McKinney then called on his long time friend, Frank Porter, and he arranged a deal with Randy Wood to release the songs on Dot Records, in January 1958.

By the end of the decade, Billy and his band, now named The Rock-A-Teers, recorded six more songs for the Nau-Voo label. Billy’s next three singles were released on Nau-Voo, credited to “Billy Adams and the Rock-A-Teers.”

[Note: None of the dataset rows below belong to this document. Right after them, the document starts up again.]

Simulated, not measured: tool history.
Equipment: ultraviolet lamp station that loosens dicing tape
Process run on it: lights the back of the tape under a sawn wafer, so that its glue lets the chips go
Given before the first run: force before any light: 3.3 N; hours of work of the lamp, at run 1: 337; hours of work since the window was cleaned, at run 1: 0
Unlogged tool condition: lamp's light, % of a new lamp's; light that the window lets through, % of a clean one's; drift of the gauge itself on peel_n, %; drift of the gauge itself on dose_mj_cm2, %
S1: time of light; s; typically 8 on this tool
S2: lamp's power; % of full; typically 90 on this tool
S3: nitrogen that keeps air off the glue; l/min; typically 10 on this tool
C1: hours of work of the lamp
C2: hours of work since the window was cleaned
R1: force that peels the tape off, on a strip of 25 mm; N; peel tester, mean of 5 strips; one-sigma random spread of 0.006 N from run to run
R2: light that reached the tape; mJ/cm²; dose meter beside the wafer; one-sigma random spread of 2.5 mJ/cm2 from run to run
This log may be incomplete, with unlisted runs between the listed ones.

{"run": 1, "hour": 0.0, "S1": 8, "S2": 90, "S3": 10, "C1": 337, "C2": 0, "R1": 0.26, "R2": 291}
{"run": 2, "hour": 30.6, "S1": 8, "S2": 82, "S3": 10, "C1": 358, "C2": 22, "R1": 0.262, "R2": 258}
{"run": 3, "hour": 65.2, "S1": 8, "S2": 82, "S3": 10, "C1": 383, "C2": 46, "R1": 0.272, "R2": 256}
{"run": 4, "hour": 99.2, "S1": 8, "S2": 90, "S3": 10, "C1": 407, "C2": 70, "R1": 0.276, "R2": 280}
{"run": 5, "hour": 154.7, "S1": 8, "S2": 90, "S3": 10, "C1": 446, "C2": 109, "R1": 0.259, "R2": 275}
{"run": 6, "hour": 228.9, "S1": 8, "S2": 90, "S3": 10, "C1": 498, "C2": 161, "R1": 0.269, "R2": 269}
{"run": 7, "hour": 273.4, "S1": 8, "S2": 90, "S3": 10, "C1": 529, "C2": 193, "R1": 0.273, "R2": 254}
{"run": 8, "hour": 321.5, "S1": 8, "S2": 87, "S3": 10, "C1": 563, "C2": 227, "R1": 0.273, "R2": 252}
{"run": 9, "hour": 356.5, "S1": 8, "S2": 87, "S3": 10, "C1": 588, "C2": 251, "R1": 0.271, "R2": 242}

You Gotta Have A Ducktail” was a fine rocker, but the second Nau-Voo 45 was the one that made some genuine noise. “The Return Of the All-American Boy” was a sequel to the Bobby Bare/Bill Parsons smash hit “The All American Boy” and was picked out by Billboard as a Spotlight winner of the week in March 1959. But it failed to make the charts, probably due to a lack of promotion. The final Nau-Voo release came 16 months later, in July 1960, and coupled “The Fun House”, a novelty piece of rockabilly, with the bluesy “Blue-Eyed Ella.”

"I've always thought it was important that the singer believe in what he's singing, and communicate that to the audience. We really loved making those records. The only problem I ever had was having to be on the road so much, and not having songs that I thought were good become as successful as possible because of politics or distribution. Back then, though, I didn't know that much about the business end (of music)."

Billy Adams (Ron Wynn. “Return of the Rocker.” The Nashville Scene. February 2003.)

Frustrated by the lack of widespread success, and tired by the rigors of the road, the Rock-A-Teers performed their last show together in 1959. Billy now recalls this as the lowest point in his musical career: "When the last song was finished, the show was over, the curtain fellŠthe band was gone. My heart ached for the part of me that was left behind – my brother, my buddies and my sound." 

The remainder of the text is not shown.